In the seventh experiment, MB-DAF, DWR, and MultiSEAM were jointly applied to further improve detection robustness in complex environments. The results indicated that the mAP@0.5 and mAP@0.5–0.95 values ascended to 85.8% and 56.2%, with the recall attaining a level of 79.7%. This validates that the integration of multiple optimization strategies can simultaneously enhance detection accuracy and model generalization [
51].
To clarify the design philosophy behind the overall architecture, it is important to emphasize that these modules were systematically designed with complementary functionalities. MB-DAF improves shallow feature adaptation, DWR strengthens deeper-level feature fusion, MultiSEAM bridges scale gaps through spatial-channel synergy, and Inner-SIoU refines localization precision. Their cumulative gains are visible in the progressive performance increase across experiments.
Furthermore, the proposed method leverages a dual-backbone structure, which decouples low-level and high-level feature learning. One branch emphasizes fine-grained texture details critical for detecting small defects, while the other learns high-level semantic context useful for discriminating defect vs. background. Compared to single-backbone designs with enhanced multi-scale fusion, this separation allows more targeted optimization at each feature level, which contributes significantly to performance gains, especially in complex industrial scenarios.
This architecture design avoids unnecessary redundancy while preserving detection efficiency, as evidenced by competitive inference speeds and ablation improvements. The results demonstrate that each component meaningfully contributes to the final performance rather than introducing overfitting or excessive complexity.
Furthermore, experiments on the PVEL-AD dataset exhibited consistent significant improvements. Compared to the baseline YOLOv8n, the optimized MBY structure achieved an 11.3% increase in mAP@0.5, demonstrating the broad applicability and strong generalization potential of the proposed enhancements across diverse datasets.
Overall, the ablation study highlights the advantages of each improvement and further confirms their effectiveness.
It is worth noting that although our method achieves strong performance in terms of mAP@0.5, the mAP@0.5–0.95 metric remains relatively low on the PVEL-AD dataset. This phenomenon is commonly observed in small-object detection tasks, especially in industrial defect detection settings. The PVEL-AD dataset contains a large proportion of tiny, irregularly shaped defects that are extremely difficult to localize precisely under high IoU thresholds.
While mAP@0.5–0.95 provides a comprehensive evaluation of localization accuracy, its stringent requirements can overly penalize detection results on such challenging datasets. In practical industrial applications, detecting the presence of defects is often prioritized over precise pixel-level localization. Therefore, mAP@0.5 is widely regarded as a more suitable metric for evaluating detection performance in this context.

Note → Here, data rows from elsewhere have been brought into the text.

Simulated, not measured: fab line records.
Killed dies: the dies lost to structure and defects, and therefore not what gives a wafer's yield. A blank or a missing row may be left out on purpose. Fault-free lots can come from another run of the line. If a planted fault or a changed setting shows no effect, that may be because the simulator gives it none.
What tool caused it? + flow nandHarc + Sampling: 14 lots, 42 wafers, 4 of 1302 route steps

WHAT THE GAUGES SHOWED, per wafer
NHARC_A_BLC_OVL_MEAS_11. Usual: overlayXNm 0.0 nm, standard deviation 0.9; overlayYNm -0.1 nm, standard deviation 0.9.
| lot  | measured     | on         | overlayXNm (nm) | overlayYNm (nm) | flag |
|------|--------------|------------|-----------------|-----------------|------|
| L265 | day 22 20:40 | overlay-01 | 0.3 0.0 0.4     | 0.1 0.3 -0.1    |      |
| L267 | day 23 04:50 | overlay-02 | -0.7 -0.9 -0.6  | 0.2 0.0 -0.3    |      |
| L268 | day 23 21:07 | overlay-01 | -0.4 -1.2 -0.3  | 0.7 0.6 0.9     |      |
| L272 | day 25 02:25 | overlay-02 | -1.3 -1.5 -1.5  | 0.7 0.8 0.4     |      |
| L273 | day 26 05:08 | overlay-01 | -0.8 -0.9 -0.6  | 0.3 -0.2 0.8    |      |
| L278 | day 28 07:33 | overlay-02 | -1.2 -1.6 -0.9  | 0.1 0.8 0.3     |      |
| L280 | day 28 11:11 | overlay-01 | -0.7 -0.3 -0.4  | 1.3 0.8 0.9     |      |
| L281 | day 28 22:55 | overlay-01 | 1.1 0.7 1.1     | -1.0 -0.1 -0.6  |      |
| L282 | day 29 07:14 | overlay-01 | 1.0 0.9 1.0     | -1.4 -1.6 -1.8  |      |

Our method demonstrates consistent improvements in mAP@0.5 across datasets, which indicates its effectiveness in practical defect detection scenarios. This trade-off between detection sensitivity and localization precision reflects the inherent challenges of the task rather than a flaw in the model design. These patterns are clearly illustrated in the precision-recall curves:
Figure 10 shows the comparison between YOLOv8 and our proposed model on the NEU-DET dataset, while
Figure 11 presents the corresponding results on the PVEL-AD dataset.
4. Comparison of Different Object Detection Models
To assess the efficacy of the proposed MBY model in steel surface defect detection tasks, empirical trials were executed utilizing two publicly available datasets: NEU-DET and PVEL-AD. The selected benchmark models include YOLOv5 [
52], YOLOv6 [
53], YOLOv8, YOLOv10, YOLOv11 [
54], as well as other advanced detection models such as CAY [
55], YOLOv7-BA [
56], EFd-YOLOv4 [
57], MS-YOLOv5s [
58], PD-DETR [
59], SSA-YOLO [
60], and EDTNet [
61]. All experiments were performed under consistent settings, with the specific detection metrics shown in
Table 7 and
Table 8.
In the initial experimental series, the YOLOv5 model attained mAP@0.5 of 84.5% and mAP@0.5–0.95 of 53.6% on the NEU-DET dataset. The second set of experiments introduced YOLOv6, which performed similarly to YOLOv5, with mAP@0.5 of 84.4% and a marginal enhancement in mAP@0.5–0.95. YOLOv8 and YOLOv10 demonstrated certain advantages in detection speed, but their overall accuracy did not meet expectations. YOLOv11, on the other hand, showed weaker performance, with mAP@0.5 of only 77.3%, indicating its subpar performance when dealing with complex textures.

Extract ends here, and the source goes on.